Hi Alberto, Thanks for the benchmark. Would be really nice to do something about Gnome startup speed. Speaking as a user, I don't care much if Tomboy takes a few seconds to start, what I do care is that the rest of the system doesn't wait for it. It would be really nice if main-menu and nautilus-desktop were the first to be up and running, then the applications I left running (from last session), and only then should the system spent cycles in Tomboy and the others applets. KDE does (or used to do) a fairly good job about this. Once the splash was over, you had the desktop essentials running. And then, the system would start executing the applets. Btw, Alberto, did you have the beagle daemon or the beagle applet running? I believe those use Mono too, so I wonder why Tomboy makes such a difference... Cheers, Ricardo Seg, 2007-10-22 às 22:06 +0200, Alberto Passalacqua escreveu:
After reading this comparison
http://www.tuxmachines.org/node/21155
I did some testing on my laptop (Intel Centrino 2 GHz - 1 GB RAM - 7200 rpm HD).

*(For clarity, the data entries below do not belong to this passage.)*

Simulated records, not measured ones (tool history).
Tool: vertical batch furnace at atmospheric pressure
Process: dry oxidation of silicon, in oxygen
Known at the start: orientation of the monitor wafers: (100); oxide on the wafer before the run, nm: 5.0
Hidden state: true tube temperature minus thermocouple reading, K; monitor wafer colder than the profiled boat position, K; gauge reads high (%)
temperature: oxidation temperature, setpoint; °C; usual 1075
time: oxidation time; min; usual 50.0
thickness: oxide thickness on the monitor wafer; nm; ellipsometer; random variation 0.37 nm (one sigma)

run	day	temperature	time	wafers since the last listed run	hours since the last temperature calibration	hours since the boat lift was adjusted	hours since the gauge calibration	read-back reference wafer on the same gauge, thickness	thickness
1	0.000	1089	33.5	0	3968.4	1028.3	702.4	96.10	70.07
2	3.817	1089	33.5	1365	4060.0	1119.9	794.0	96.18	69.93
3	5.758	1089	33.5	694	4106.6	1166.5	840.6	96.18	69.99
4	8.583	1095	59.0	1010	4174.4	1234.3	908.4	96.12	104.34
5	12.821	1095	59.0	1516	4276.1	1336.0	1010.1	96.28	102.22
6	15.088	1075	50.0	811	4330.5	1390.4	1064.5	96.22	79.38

First of all I removed the following applets from the panel:
* Main menu (I replaced it with the old standard menu) * Tomboy
leaving there the following basic configuration:
* Standard GNOME menu * Windows list * Notification area * Battery applet * Opensuse updater gnome * NetworkManager applet * Volume control * International clock * Show desktop
With this configuration, I logout and login again measuring the time required to show the complete desktop. The results are the following:
* Basic configuration: 11 seconds * Basic configuration + gnome main menu: 13 seconds * Basic configuration + gnome main menu + tomboy: 20 seconds * Basic configuration + gnome main menu + tomboy + system monitor: 21 seconds * Basic configuration + gnome main menu + tomboy + system monitor + deskbar + weather applet + application killer: 22 seconds
Measurements are unreliable both for the method (logout and re-login) and for the difficulty to obtain consistent results, but it seems tomboy is the main cause the long login time.